Amity Shlaes explains in the latest issue of Forbes magazine why one point of modern economic consensus is wrong.

AT SOME POINT consensus becomes dogma. In the case of U.S. monetary policy we’ve about reached that point. Ask any authority you like and you’ll hear that loose is good and looser is better. The dogma of “loose” prevails at all stages of the business cycle, but especially if you want to reduce the damage of a recession. “The central irony of a financial crisis,” former Treasury Secretary Lawrence Summers said, “is that while it is caused by too much confidence, too much lending and too much spending, it can only be resolved with more confidence, more lending and more spending.”

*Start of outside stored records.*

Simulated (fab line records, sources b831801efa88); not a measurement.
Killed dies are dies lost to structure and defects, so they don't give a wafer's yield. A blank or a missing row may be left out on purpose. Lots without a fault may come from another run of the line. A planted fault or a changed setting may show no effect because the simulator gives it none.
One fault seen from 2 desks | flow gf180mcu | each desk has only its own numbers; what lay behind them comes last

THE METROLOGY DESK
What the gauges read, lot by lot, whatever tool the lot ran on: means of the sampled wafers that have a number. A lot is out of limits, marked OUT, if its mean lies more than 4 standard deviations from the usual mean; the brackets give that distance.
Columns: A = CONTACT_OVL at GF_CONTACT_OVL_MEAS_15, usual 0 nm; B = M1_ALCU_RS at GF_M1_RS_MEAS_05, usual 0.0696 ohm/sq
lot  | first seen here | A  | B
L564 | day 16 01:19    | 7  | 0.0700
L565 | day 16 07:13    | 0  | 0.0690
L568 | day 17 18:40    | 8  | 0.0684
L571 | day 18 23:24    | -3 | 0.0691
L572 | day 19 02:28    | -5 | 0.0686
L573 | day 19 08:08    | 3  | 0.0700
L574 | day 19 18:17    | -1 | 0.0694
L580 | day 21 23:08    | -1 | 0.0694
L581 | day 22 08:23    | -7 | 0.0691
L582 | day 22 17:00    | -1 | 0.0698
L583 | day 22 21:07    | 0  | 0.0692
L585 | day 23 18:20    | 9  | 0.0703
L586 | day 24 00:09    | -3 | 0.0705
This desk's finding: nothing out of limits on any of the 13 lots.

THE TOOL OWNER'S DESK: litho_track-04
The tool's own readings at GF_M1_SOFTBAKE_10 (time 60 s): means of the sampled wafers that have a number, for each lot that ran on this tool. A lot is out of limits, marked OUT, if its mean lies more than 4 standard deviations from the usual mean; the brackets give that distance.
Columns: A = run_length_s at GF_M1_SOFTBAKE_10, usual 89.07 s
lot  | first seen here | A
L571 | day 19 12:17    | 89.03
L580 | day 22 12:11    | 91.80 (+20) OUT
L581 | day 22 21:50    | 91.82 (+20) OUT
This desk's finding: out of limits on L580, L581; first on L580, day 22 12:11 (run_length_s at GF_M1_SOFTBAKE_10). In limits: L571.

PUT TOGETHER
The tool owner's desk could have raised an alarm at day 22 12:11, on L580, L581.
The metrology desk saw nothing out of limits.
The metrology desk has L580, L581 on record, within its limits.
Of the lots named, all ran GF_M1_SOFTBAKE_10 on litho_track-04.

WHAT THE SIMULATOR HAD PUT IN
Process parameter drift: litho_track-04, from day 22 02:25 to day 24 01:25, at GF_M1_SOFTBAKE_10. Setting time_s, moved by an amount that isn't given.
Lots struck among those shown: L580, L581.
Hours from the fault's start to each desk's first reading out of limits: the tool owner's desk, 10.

This theory, which author James Grant has labeled “Summers’ Paradox,” features corollaries: Inflation is good, deflation is evil; spending is good, thrift is “dangerous.” Consumer spending matters most. Wages are and ought to be “sticky downward”: They should stay high in a downturn to stimulate spending. Income inequality hurts the rest. Evidence that suggests another view rarely appears in general history books.

All the more valuable, therefore, is The Forgotten Depression–1921: The Crash That Cured Itself (Simon & Schuster, $28), the history in which Grant mentions Summers’ Paradox. In his well-argued monograph Grant documents that tighter can be better, that stimuli are not necessary, that wages can come down and–get this–that austerity can be salvation.

Grant’s account will disorient the reader. Modern textbooks bill the 1930s as the period of the Depression. Grant shows that the downturn of the early 1920s also earned the “Depression” label: Joblessness climbed to 12%, the Dow dropped by nearly half, and the economy contracted dramatically.

An early Keynesian by the name of F. Scott Fitzgerald sketched the event as a failure of capitalism.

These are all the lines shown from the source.